Phish: The First Set
Posted 03/08/2009 by cal
Please keep this in mind: I wasn’t there. I just went into Bose headphone seclusion and listened to Mr. Miner’s “no-spoilers” mp3s. I do realize it’s kinda different from actually being there.
It took one strum for me to realize in a rush who Fluffhead was. One more strum and I became aware that “Fluffhead” was a boast, an apology and a thank-you all at once. A second later I was caught up in the thrill of anticipation for all of those emotions to explode upon Arrival. Before the song had even really started, all Coventry-based fear was swept clean from my memory. I thought for a second about how happy every single person in that audience was. And then, how happy all the people were who KNEW it would be “Fluffhead”. Choice.
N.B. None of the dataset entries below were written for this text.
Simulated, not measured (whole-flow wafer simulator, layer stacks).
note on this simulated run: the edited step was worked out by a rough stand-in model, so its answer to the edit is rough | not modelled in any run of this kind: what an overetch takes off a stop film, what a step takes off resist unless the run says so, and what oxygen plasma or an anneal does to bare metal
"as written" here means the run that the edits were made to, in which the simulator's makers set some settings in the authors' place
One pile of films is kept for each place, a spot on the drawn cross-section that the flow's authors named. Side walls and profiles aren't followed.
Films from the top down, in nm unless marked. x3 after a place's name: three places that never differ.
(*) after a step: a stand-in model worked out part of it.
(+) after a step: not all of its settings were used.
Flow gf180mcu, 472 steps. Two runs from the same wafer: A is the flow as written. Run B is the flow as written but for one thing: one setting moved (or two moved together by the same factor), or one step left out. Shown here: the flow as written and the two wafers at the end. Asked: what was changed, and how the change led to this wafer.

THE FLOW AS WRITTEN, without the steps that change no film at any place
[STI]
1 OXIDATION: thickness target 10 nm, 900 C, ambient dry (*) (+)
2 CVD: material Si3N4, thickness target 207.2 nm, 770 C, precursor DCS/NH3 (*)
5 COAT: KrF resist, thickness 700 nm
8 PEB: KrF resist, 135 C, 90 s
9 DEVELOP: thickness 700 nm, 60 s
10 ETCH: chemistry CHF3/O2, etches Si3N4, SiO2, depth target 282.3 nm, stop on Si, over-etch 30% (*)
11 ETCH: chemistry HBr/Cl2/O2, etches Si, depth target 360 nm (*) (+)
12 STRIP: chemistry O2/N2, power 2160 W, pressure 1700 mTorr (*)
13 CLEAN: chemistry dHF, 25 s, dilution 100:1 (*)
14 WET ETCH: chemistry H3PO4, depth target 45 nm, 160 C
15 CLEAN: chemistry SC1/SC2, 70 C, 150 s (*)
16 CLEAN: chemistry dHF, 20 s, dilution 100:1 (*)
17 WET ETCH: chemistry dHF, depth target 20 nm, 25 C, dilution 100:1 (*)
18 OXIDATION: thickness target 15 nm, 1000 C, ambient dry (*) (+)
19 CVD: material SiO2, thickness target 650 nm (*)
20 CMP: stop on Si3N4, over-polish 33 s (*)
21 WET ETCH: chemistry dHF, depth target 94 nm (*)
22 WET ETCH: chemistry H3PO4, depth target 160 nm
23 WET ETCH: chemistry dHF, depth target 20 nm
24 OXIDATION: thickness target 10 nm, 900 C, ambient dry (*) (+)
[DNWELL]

Already, in this first song, in a jam with barely any space to breathe, there was a Phish anti-groove, right before the end, very brief, but unmistakable. It might have been virtual clone understudies up until that moment, but now there was no doubt. And I couldn’t remember the last show that even had
one of those. If you’re ever going to put a track from this set into a mix, it’s got to be this one, because even if nobody else understands its significance, what should still seep out is how everything about it was fucking perfect. Don’t argue. I’m not listening.
As the set progressed, I realized the fear had not completely left me. There were moments when conditioning prompted me to get nervous, fearing that the butcher this band briefly had for a guitar player was still lurking; faith once shaken takes time to steady. A couple of minor miscues on “Divided” had me on tenterhooks; the recovery was always quick, though. “Stash” brought on flashbacks of the ugly version from Alpine in ’04, but never fear; this one was no epic but it was interesting and it flowed. To even brave a modest jam this early on took balls. Where do these guys get off having any
flow fresh out of retirement?
There were some odd, Trey’s-mouth-is-on-auto-pilot moments, during “Chalk Dust” and “Suzy”, for instance; there were other times when he seemed to just be letting the words tumble out however he happened upon them. Plenty of times you could hear a quiver in his voice--who could blame the guy for being a little nervous? It was hilarious how often he was startled by the crowd participation; you can’t rehearse that stuff. Those seemingly random outbursts must have been needles of nostalgia in a sense, but it was clear that he still loves it as much as we do.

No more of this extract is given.